Next only to South Korea, India is the second fastest growing market for mobile phone-based stock trading in the world, senior sources in Geojit BNP Paribas said. Illustrating the pace of growth of the Indian market, Mr A. Balakrishnan, CEO of Geojit Technologies, said that within a matter of one year, 10 per cent of the customers of Geojit BNP Paribas have shifted over to mobile trading.

Ever since mobile trading was introduced in the country in September 2010, almost 60,000 customers of Geojit BNP Paribas undertake transactions worth almost Rs 100 crore a day, over the mobile platform. Angel Broking, Kotak and India Infoline are some of the other major players in mobile trading.

Shift & value

The increasing shift to day trading and futures trading has made every minute and every rupee count. Investors have begun trading in tens of thousands of shares as huge volumes enable the investor to tap small incremental growth in value.

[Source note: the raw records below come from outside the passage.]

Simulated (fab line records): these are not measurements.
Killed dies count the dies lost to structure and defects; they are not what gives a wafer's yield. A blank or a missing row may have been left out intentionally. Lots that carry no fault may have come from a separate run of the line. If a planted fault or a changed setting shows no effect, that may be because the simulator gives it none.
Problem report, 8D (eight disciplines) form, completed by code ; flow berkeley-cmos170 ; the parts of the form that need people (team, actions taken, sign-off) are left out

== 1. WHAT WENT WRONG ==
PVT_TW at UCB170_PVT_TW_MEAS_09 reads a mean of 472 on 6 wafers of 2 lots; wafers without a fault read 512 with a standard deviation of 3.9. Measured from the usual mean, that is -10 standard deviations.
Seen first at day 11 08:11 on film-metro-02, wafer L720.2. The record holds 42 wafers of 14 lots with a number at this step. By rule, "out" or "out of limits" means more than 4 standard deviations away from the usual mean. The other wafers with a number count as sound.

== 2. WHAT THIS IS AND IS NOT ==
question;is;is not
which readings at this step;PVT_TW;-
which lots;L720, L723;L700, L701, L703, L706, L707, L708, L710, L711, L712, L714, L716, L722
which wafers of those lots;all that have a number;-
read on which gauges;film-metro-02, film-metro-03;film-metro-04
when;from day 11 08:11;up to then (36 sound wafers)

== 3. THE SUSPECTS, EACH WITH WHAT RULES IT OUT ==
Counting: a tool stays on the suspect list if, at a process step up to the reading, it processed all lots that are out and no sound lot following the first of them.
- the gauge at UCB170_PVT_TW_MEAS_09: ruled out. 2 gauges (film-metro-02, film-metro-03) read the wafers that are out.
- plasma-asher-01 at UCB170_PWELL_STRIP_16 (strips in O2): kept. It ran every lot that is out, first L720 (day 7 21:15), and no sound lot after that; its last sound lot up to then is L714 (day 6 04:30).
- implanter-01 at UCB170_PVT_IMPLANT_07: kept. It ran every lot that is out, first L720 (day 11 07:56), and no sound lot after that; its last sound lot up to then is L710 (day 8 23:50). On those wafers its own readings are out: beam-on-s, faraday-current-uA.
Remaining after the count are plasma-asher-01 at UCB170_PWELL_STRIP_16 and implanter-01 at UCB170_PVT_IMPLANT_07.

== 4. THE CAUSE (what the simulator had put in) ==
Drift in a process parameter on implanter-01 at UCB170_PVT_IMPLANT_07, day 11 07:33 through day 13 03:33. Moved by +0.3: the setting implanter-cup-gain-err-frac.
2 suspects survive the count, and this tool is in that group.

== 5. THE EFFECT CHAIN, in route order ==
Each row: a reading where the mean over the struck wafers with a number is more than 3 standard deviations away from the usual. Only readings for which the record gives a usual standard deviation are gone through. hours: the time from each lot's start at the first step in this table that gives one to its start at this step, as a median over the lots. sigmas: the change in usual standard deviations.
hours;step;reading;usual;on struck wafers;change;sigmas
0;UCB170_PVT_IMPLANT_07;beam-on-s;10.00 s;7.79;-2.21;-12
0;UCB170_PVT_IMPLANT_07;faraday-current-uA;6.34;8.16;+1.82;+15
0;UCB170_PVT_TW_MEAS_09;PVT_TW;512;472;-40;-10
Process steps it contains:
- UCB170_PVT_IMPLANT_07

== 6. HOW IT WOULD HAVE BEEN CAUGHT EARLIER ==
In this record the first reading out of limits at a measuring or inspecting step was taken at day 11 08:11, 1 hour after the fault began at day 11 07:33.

The small retail customer who invests in the stock market for long-term growth is increasingly becoming a rarity, Mr Balakrishnan said. Moreover, the long periods of market downturn have made the retail investor increasingly wary of staying invested.

Both internet trading and mobile trading has enabled the retail customer to track the stock market movements on a minute-by-minute basis. “Couple of rupees gain or fall can be transitory but can be captured by internet trading. The mobile trading is a flexible, dynamic and interactive facility which enables us to trade in the market even on the move.

“This is all the more important to people who take stock market investments seriously,” Mr Abraham Mathew, a serious player in rubber, pepper and cardamom futures market said.

He is lamenting the fact that mobile trading is still not available in the commodity futures market. Mobile trading would have enabled him to capture market information and trade even when he was on his weekly visit to the spice growing regions of the Cardamom Hill Reserve in Kerala.

Imperative

Mobile trading has become imperative in the life of Mr Unmesh Paul, a contractor who is always on the move. He is a day trader who revels in a falling market, selling short. His daily transactions have climbed sharply to Rs 15-20 lakh, while his tenure of investment has come down from months and years to days and hours. “Long term investment is passé, sell short and exit fast,” he says.

The changing pattern of trade and uninterrupted trading facilities has enabled mobile trading to grow rapidly during the last one year. And as the demand continues to grow, mobile trading is poised to grow even faster, Mr Balakrishnan said.